AJAX, and more AJAX, that’s what we’ve been hearing about. Some call it the savior of the web application. Some say that it will kick Microsoft butt into oblivion. Web apps will be king, desktops are dead. Long live the king!
So you decide to look into AJAX and find out that it is a combination of various technologies, DHTML, java script and others that allow web applications to be written that look and feel more like desktop apps. Technologies that have been around for years but are finally being combined in meaningful ways. The key is asynchronous callbacks to the server from the browser. Talking to the server without forcing postback of the page. That’s what it is.
Why the sudden buzz? One factor — someone came up with a name (AJAX) that we can us to described the combination of tools. Second factor– browser support for dhtml and JavaScript has reach critical mass. Virtual all browsers support the pieces need make the async calls work.

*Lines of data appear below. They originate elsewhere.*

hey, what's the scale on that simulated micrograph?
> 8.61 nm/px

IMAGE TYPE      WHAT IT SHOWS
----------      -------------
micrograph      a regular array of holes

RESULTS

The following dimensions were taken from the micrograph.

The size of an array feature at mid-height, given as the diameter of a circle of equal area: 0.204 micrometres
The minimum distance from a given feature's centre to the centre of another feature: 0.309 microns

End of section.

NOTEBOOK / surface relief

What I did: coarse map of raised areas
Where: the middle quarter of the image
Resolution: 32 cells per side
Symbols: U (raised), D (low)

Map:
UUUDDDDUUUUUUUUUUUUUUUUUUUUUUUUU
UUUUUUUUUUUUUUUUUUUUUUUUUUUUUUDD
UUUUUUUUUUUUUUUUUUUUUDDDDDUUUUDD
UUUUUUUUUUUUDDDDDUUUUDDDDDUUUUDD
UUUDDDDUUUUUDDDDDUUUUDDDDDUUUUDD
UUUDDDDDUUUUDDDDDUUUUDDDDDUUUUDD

I spent a pleasant hour tonight talking with Russ Helfand (Microsoft). He was demonstrating Atlas and ASP.NET and we spent a lot of time contrasting AJAX and Atlas. I was impressed. Atlas is much more the a Microsoft re-branding of AJAX. It is a powerful combination of async script calls (what AJAX does) and excellent integration with your ASP.NET server code. Hey you can write Atlas code and not have any dependencies on ASP.NET. Isolated HTML pages can harness the power of Atlas. But there is also a binding mechanism for client side controls (bindable to webservices too). Plus, as I said before, tight integration with ASP.NET if you want.
I’m tired, spent all day at the MVP summit, filling my head with new ideas. I’m not sure if I’m doing a good job of explaining Atlas so let me say this. Check out the samples. Realize that this is still an very early prototype of Atlas and Russ and his coworkers are still designing the architecture.